The Cowells had asked to camp on my property. I said no. I liked their earthy side, but they are parasites. They are part of an immigration mass that flocks to milk California's welfare. Blythe is the state's hindermost desert outpost on the Colorado River that separates it from Arizona and the entire nation's South. Families arrive to rent a post office box for the necessary California address, and camp on the river, rent a trailer on the Arizona side, or squat in Sand Valley where the cost of living is dirt-cheap. They have the sense to use no birth control in their ample free time since more children equals a bigger handout. Sly ones meet the right psychologist and attorney to declare them hindered physically or mentally for SSI payments. For example, the so-called dyslexics and psychotics in Sand Valley get $750 per month. Other arrivals seek unemployment that is also deep in the California treasure.

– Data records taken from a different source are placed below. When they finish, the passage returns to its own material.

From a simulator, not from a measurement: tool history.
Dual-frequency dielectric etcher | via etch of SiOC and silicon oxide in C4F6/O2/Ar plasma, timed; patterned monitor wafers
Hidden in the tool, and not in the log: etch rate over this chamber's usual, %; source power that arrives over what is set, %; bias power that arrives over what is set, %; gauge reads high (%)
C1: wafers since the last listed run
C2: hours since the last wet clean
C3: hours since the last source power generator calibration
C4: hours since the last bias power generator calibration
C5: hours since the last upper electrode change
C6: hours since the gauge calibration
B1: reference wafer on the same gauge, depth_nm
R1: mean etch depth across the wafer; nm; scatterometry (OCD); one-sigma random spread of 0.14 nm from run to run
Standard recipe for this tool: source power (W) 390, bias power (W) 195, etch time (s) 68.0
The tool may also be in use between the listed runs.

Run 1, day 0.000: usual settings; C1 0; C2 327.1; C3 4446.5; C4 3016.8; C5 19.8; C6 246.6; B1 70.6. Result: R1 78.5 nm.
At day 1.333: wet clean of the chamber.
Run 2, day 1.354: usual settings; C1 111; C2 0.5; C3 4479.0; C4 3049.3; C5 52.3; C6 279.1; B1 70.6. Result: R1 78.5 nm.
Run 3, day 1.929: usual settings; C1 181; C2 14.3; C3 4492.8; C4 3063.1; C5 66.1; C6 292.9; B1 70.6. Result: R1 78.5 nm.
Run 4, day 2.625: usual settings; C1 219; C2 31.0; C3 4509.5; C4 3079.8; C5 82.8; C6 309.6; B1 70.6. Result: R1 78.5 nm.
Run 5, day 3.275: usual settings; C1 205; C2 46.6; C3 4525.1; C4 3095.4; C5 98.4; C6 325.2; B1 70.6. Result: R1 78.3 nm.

Various people have tried to induce me to welfare over the years. Just tell a shrink you live in a burrow like a mouse. I've resisted each time but two years ago did attempt to draw unemployment. A glut of subs where I sub-teach had put me out of work. A year hence, with faded savings, I walked into the local unemployment office. I was suspect when the computer showed I'd never applied before. It was ultimately denied since compensation was based on my last quarterly income which was zilch.
I left the Kitchen and Blythe and bumped along the Sand Valley track with a trunk load of pasta and a burning thought. The social contract is that people have a right to breed, live and fly their flag if no one is hurt, but these barnacles weight the taxpayers. At Rancho Scorpion, I kicked the dust from my boots, looked up and gave thanks to the stars, and descended the stairs into the burrow. They're everywhere, you know. I don't see but hear them at night.